Charles:            Yeah. I feel like we do that too. No matter how hard you try, there’s going to be some SCO loss on either end. You can try your redirect. It’s really tough to get that right.

Isaiah:              Yeah, absolutely. I actually started in the SCO world and we still do some technical SCO, and as part of our offering. You could do all the redirects perfectly, you could do everything what you think perfectly, but you’re definitely going to take some hit when you relaunch the site and the URL structure changed. The more you can avoid it, the better.

Charles:            Totally agree. What do you see people doing on the logistics and actually fulfillment side, at that point? Once they get the order are they going out to distributors, or are they warehousing themselves, or what’s the second half of the process look like?

Isaiah:              That’s a great, great question. I think we see all over the map. Every company’s different. They all have their own different operations and I think there’s two challenges there. One, I think, some companies need to actually change their operations to better fit the new digital eCommerce world. Some companies just need to find the better solutions to accommodate what their operations are.

We see companies sometimes use third-party warehouses, like Ingram Micro. There’re some local ones in Boston, or around Massachusetts actually, but then a lot of these big distributors they have their own warehouses and I think that’s what allows them to be unique in their space. They have their own warehouses, they have their own inventory, so they can get it out quickly to customers, so they can get it out cheaper to customers. I think within the B2B space you definitely see a lot have their own warehouses.

Charles:            Ingram Micro, just for people that don’t know, they might have never heard of that.

Isaiah:              Oh, explain what that is, you’re saying?

Charles:            Yeah.

Isaiah:              It’s a warehouse. It’s a fulfillment center where they actually ship out your products for you.

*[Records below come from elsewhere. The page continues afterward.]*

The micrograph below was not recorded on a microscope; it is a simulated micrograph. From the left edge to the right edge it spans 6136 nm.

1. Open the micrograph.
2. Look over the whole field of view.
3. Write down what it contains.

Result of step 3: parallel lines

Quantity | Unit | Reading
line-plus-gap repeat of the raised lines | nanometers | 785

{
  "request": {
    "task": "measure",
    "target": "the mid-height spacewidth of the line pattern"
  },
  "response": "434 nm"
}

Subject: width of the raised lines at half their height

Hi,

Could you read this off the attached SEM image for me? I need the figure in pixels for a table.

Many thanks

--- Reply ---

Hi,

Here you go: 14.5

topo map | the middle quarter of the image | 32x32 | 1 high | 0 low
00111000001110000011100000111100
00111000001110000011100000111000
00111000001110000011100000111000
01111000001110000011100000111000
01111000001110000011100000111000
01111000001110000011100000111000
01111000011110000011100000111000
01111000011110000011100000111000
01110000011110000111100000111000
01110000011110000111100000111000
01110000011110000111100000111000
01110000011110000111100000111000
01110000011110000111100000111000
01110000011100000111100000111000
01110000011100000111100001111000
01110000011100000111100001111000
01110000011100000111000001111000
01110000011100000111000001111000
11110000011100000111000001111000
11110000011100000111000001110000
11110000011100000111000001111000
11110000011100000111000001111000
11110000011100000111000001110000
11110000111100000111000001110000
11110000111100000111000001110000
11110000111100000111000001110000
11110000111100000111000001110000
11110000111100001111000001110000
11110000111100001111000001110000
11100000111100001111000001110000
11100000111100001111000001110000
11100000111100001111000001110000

Charles:            Distributor, right?

Isaiah:              Yeah. I think they have a lot of services to be honest. We just know them as a fulfillment center. That’s our relationship to them.

Charles:            They’re one of the largest period in North America. They [inaudible 00:19:22]. I forget what their mark-up is, but they are one of the large ones.

Isaiah:              Exactly. You probably know the warehouses and the fulfillment centers way better than I do. You guys do a lot of that, right?

Charles:            Yeah.

Isaiah:              We definitely see companies that out-source that, but we also see companies that just that is their value proposition is they have their own inventory and their own warehouse. It’s kind of all over the map.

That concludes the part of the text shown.